Not only that, but covering Springfield’s bills would send the wrong message to the city about putting its fiscal house in order, Larkin says. “It’s too early to say the city of Springfield can’t manage their way out of this.”
Hopes of a state handout did seem to discourage talk of municipal economizing. In mid-June, according to the Springfield Republican, Ryan complained that two city councilors were jeopardizing the then-pending bailout bill by calling for additional cuts in city spending.
The bill that, at press time, seemed poised to pass the Legislature preserved union rights but limited state financial help to interest-free loans (the House approved $52 million, the Senate $22 million). It would also establish a five-member financial advisory board to oversee city spending. The board will include Ryan, the president of the city council, and three members appointed by Kriss.
That board will have its hands full, according to Michael Widmer, president of the Massachusetts Taxpayers Foundation, a business-funded watchdog group. “The loans may help in the short term, but they don’t change the underlying fundamentals,” says Widmer. Springfield needs to find “new revenue sources or make significant cuts in spending in order to bring things into long-term balance,” he says.

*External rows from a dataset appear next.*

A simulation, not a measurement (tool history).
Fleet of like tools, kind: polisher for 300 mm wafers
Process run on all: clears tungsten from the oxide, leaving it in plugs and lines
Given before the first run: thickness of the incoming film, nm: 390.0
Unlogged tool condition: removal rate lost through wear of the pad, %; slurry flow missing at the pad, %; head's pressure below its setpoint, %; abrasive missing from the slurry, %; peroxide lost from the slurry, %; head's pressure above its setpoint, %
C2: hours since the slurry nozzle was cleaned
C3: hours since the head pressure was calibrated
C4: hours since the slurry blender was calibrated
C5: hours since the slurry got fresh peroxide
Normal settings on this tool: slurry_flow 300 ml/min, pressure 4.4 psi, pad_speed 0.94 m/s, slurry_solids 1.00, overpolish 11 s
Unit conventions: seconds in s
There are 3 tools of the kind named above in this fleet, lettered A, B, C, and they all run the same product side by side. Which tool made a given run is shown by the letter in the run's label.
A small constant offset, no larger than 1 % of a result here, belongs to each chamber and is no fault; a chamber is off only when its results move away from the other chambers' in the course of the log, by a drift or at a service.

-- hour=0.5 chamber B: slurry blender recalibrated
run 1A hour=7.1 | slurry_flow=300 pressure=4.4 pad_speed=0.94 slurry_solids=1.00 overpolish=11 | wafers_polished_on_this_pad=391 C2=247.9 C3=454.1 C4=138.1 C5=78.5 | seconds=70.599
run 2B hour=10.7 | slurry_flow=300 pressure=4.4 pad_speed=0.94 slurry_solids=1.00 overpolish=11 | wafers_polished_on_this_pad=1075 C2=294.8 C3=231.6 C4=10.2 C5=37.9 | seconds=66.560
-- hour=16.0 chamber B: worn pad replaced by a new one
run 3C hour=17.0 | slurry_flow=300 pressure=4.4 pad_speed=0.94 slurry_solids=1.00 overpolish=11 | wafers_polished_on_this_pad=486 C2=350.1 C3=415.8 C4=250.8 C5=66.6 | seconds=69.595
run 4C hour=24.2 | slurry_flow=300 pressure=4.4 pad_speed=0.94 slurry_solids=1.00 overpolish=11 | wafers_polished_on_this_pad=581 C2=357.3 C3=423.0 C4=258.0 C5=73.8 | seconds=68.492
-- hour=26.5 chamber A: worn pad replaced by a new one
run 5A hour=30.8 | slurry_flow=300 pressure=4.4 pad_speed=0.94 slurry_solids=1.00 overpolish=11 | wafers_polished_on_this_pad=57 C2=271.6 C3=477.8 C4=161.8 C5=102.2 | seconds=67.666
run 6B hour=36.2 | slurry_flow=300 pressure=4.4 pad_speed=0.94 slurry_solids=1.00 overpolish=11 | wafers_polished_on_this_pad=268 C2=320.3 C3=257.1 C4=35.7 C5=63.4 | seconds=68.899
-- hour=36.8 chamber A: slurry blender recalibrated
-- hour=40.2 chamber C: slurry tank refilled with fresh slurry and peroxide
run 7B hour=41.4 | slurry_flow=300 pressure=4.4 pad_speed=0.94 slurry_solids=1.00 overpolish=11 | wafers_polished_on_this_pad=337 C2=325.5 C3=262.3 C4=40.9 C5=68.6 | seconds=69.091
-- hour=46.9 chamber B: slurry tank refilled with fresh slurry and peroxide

Springfield’s fiscal crisis is the most serious to hit a Massachusetts municipality since the city of Chelsea was forced into state receivership in 1991. James Carlin, a former state transportation secretary, was tapped by Gov. William Weld to serve as receiver for Chelsea, which faced a $10 million deficit on an annual city budget of just $40 million. A $5 million appropriation from Massport, which was termed an extra “mitigation payment” for the impact of the Tobin Bridge, was the closest thing Chelsea got to a bailout.Carlin had his battles, including one with the city’s firefighters, who challenged in court his authority to make work rules (Carlin prevailed). But overall, he says, there was broad support for his efforts, as long as his actions were seen as spreading the budget-tightening burden fairly. “You can do unpopular things, but you cannot do irrational things,” he says.
That “everybody wanted the receivership to succeed,” Carlin says, was his biggest asset. Springfield will need a similar reservoir of good will, he says, and to fill it up, the city will have to make some big moves and show some results—quickly. “It’s like the Red Sox,” says Carlin. “You get some momentum, the fans get behind you.”